Sunday, December 12, 2010

on parallel lines intersecting with reality

how do we know that parallel lines do not intersect? the perpendicular distances between them at any point on either line are equal in all cases..but how can we be sure that the ends of the lines do not meet at infinity? yes, surely a physically drawn line can never be perfectly straight, just as any object existing in three-dimensional reality is not perfect. but consider simply the idea of a straight line, and then the idea of two such lines satisfying the colinear property...then those lines will never intersect--not now, not later, never even at infinity.

so then here lies the point of the issue--it is not possible for reality to match up to ideality, much like how the best execution of an idea will never truly fulfill it: that the truest form of reality, is not real.

everything we act upon with our human bodies, are but projections of perfect ideas existing in our human minds. with better methods, one can at best produce a favourable estimate, but never the realisation of what we think. when we think of triangles, we know they exist, because we can draw triangles. but few of us know that no one can truly draw a triangle, only a triangle simulade. yet because we have been drawing triangles for thousands of years, we have deluded ourselves into thinking we have achieved such an idea. the corresponding delusion is that triangles do exist. in the fundamental sense...triangles do not exist--at least not in reality.

yet we are able to define what a triangle means: three straight lines, with each line intersecting the other two. we are able to form this definition of a triangle, only because we already possess knowledge of the idea of a straight line. continuing, we are able to form this definition of a line because we possess the knowledge of the idea of an interconnected series of dimensionless points..even though it is impossible to line up dots if each dot has no dimensions. straight lines cannot exist. yet we accept the idea of it, because it is useful (we can make triangles outta those! spiffy!).

therein lies the next point: we humans are really not concerned with what is real or unreal, but instead we accept anything that works. it has become a property of humanity that we define reality according to what is useful to us, not whether reality is real or not. this is the real reason for the existence of philosophers: we need them, because without them, we humans warp reality to our own faulty understanding of it. we need the philosphers to remind us that we are subjects of reality, not vice versa, as our repeated successes with controlling our environment has given us false confidence in.

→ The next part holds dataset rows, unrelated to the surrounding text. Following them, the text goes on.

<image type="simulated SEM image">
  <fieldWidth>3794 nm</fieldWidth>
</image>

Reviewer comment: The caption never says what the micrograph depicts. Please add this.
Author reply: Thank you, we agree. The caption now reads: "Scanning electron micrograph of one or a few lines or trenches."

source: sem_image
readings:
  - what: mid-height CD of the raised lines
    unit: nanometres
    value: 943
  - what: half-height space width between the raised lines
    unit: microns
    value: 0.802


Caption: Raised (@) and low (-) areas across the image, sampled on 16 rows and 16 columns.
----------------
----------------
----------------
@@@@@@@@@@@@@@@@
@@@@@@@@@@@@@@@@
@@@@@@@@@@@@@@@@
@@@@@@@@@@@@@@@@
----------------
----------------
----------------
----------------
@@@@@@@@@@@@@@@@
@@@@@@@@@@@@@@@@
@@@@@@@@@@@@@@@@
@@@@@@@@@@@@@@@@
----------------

yes, i think it is bad that we define reality as things that work for us. but there is one greater sin: defining unreality as things which do not work for us. this would be a fallacy of denying the antecedent. eg, a particular fruit not being an apple is not grounds for claiming that an apple is not a fruit.

we have accepted the definition of a dimensionless point, even though we know they cannot exist. we have accepted the definition of a straight line, even though we know they cannot exist. we have also accepted the definition of the triangle, even though we know they cannot exist. we have done all this because the point, the line and the triangle are useful ideas. they exist, because we have defined them to exist.

so when the question arrives, "Does God exist?" we cannot prove the answer; we can only define it's usefullness. the debate on it is fruitless abandon to all participants not educated on their own delusions of what reality actually is. these men and women should not lie on the bed of truth thinking they can define reality simply because they can make definitions.